Saturday, July 21, 2012

Checks for Understanding

In order to gauge whether or not your students are meeting the objective before you get to the final assessment, it is important to check for understanding along the way.  There are several ways to do this, but here are four of my favorites....

1) White boards are fun and highly interactive.  I use them regularly.  Each student gets a white board and dry erase marker.  They are prompted to respond on their white board.  After the alloted amount of time you've given them to respond is up, you have them hold up their boards so you can see at a glance if they understood or not.  Another variation of that is to have them write on sheet covers.  This is especially helpful if you want them to fill in a template/graphic organizer or complete a process.  The guide goes into the sheet cover and they fill it in with their answers on top of the sheet cover so the answers can be erased and they are able to do multiple problems.  Keeping a seating chart inside a sheet cover handy allows you to mark which students might need more direct support.

2) Physical cues allow you to check in very quickly, just like with the white board.  They can be done in a variety of ways.  For example, thumbs up/thumbs down is a quick check for understanding.  Teach them how to sign the alphabet and they can sign their responses to multiple choice questions.

3) Stop and jot is good way for students to quickly process what they are thinking and give you feedback.  I like to pass out post-its to my students.  They write down a brief answer to a question and I collect them.  I am then able to look them over in a matter of minutes to see where there are gaps in understanding.

4)  Manipulatives are great ways to engage your students while you go around to check for understanding.  Because they are working through problems with tangibles, it is very easy to see whether or not they are following along.  In math there are endless ideas (counting pieces, tangrams, etc.)  In reading I like to have them do word/idea sorts.  I will give them a set of words printed on slips of paper and have them categorize them.  I'll also do this with pro/con debates.  I'll put paragraphs on slips of paper, some for and some against a set topic.  Then they sort them accordingly.

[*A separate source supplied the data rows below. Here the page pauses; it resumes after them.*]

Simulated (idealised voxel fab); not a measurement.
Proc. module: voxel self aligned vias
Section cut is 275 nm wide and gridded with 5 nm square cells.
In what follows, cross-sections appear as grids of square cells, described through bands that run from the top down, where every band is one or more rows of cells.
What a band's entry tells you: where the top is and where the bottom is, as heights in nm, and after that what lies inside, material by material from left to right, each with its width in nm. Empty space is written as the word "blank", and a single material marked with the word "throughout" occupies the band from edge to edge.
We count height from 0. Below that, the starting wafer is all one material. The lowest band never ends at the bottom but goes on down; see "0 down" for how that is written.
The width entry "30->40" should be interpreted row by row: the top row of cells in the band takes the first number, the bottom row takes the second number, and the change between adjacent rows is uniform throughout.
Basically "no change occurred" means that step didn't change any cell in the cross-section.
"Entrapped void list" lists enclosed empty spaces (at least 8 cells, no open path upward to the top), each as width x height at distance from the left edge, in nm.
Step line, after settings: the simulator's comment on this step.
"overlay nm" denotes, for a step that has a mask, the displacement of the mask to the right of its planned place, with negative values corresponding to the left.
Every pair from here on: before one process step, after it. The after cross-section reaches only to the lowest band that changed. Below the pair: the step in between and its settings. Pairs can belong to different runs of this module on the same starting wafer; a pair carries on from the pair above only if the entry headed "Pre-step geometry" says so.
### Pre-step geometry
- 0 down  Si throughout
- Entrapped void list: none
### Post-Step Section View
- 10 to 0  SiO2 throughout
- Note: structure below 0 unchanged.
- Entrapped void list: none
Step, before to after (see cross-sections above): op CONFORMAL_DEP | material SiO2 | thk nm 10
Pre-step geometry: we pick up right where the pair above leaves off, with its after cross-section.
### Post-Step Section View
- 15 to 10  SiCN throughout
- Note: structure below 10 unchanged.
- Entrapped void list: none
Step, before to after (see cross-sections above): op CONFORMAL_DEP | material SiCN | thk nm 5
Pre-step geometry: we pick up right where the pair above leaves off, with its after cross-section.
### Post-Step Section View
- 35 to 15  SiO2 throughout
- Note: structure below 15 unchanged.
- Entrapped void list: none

Checks for understanding are crucial.  If we wait until the end of a lesson or unit to see if our students understand, then we are losing valuable time with the students who are confused.  There is too much ground to cover to go back and re-teach everything the next day or next month.  Being strategic about finding out where there are gaps in understanding is crucial in helping to make sure our students do not fall through the cracks.